The most important resource is a large empty cardboard box or boxes.

You may also like to include:

  • Ropes/ string/wool (no longer than 22cms)
  • Clothes pegs 
  • Masking tape 
  • Coloured pens/pencils/crayons/chalks
  • Glue 
  • Silks/scarves/material 
  • Smaller boxes or containers 
  • Cardboard tubes 
  • Empty yoghurt containers 
  • Paper 
  • Paint and brushes
  • Cushions 
  • Blankets 
  • carpet squares 
  • Old sheets 
  • sticks or leafy branches
  • Dolls/teddies
  • Balls
  • Cars
  • *Scissors – but adult supervision is required at all times.

Description of activity


Cardboard boxes can hold children’s attention for hours on end.
The best kind of play with boxes is unstructured play when you give children the opportunity to explore a versatile open-ended material without an end result in mind. Simply put out the box/s and see where the play unfolds. However you could talk to your child and ask what they would like to make with the box. Suggestions include:

•    Roads for cars or tracks for trains by laying the boxes out flat and drawing markings on them. By not laying them out flat you can bend and shape them to make hills and tunnels for the cars and trains to travel over and through.
•    Houses for dolls or small figures by using the flaps inside boxes to create levels and cutting out windows and doors.
•    Robot costumes by cutting a hole in the top of the box for your child’s head and holes in the sides for their arms. Place the box over your child’s head so it will fit through the hole and slide their arms through the holes at the sides. When you know it fits you can paint it or cover it with tin foil, drawing or sticking on cut out shapes for buttons and other gadgets.
•    Beds for dolls or teddies by providing cushions and materials for the children to organise.
•    Large constructions by building boxes on top of each other to create towers or using them to make boats or cars that the children can sit in. You can cut the boxes to make doors and add steering wheels. You can then paint or decorate the construction or car/boat however you wish.


Learning opportunities for the children


Playing with a cardboard box can build skills that some toys can't, such creativity, imagination and resourcefulness.

Cardboard boxes inspire creativity and imagination as they children build upon, transform and reinvent them.

The cardboard box takes them on adventures and helps them explore imaginary places in their minds.


Extensions for the activity


Providing other open-ended materials (as listed) for the children allows them to explore and enhance their creations by thinking about how they can use the box next. The resources encourage them to add their own personal touches and bring their ideas to life.

Cling Film Painting

Resources needed

  • Flat surface
  • Cling film
  • Squeeze bottles of paint , variety of colors ( safe for children )

 Description of activity


  • Cover the surface with one layer of cling film, pulled tight and wrapped underneath the surface
  • Squeeze a variety of paint  colours onto the cling film
  • Cover the paint with another layer of cling  film

Babies can then explore the surface by patting, rubbing, their hands over the cling  film surface, watching the paints mix into one another without any mess


Learning opportunities for the children


Gives your baby the opportunity to be interested in making  marks by spreading the paint across the cling film, by using their hands or other objects. 

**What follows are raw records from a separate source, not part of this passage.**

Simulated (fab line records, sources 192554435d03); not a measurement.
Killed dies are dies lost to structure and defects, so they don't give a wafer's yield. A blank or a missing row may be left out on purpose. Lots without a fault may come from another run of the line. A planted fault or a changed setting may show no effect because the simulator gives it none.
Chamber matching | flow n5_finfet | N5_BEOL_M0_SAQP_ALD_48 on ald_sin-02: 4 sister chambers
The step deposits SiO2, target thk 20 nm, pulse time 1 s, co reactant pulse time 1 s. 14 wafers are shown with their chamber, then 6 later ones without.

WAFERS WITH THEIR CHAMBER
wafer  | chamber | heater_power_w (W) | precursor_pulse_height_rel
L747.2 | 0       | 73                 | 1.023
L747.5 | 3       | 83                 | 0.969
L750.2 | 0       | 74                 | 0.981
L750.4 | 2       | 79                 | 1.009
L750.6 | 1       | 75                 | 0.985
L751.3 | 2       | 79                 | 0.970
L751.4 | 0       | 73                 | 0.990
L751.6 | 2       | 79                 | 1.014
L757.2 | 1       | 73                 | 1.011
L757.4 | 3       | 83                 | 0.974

Extensions for the activity


Provide your baby with other resources to hold such as animals  that they can use to make marks across the surface.

Cloud Dough

 Resources needed

•    8 Cups of plain Flour
•    I Cup of Oil
•    Mixing Bowl
•    Moulds
•    Plastic Utensils
•    Large flat tray


 

Description of activity


Measure and add 8 cups of flour to the mixing bowl.
Measure 1 cup of oil.
Add the oil to the flour in the mixing bowl
Work together until combined.
Transfer into a flat tray
Use moulds with the cloud dough, pat it, smooth it out, and let the children explore the texture.


Learning opportunities for the children


Develop communication and language by asking questions to the children about the texture such as “What does it feel like?”

Children will begin to make connection's between their movements and the marks they are making.


Extensions for the activity


Add glitter to the cloud dough to make it sparkle.
Put the cloud dough in the freezer for a chilly sensory experience.
Add flavour extracts like banana and strawberry to make it smelly.
Use cloud dough in a sensory tray for mark making.

Fruity Kebabs

Resources needed

  • Plastic straws (good quality ones, so they will not bend too easily)
  • A variety of soft fruits such as bananas, strawberries, grapes, different types of melon.

 

Description of activity


Cut a variety of your child’s favourite fruits (and perhaps some they are not so keen on!) into manageable sized pieces.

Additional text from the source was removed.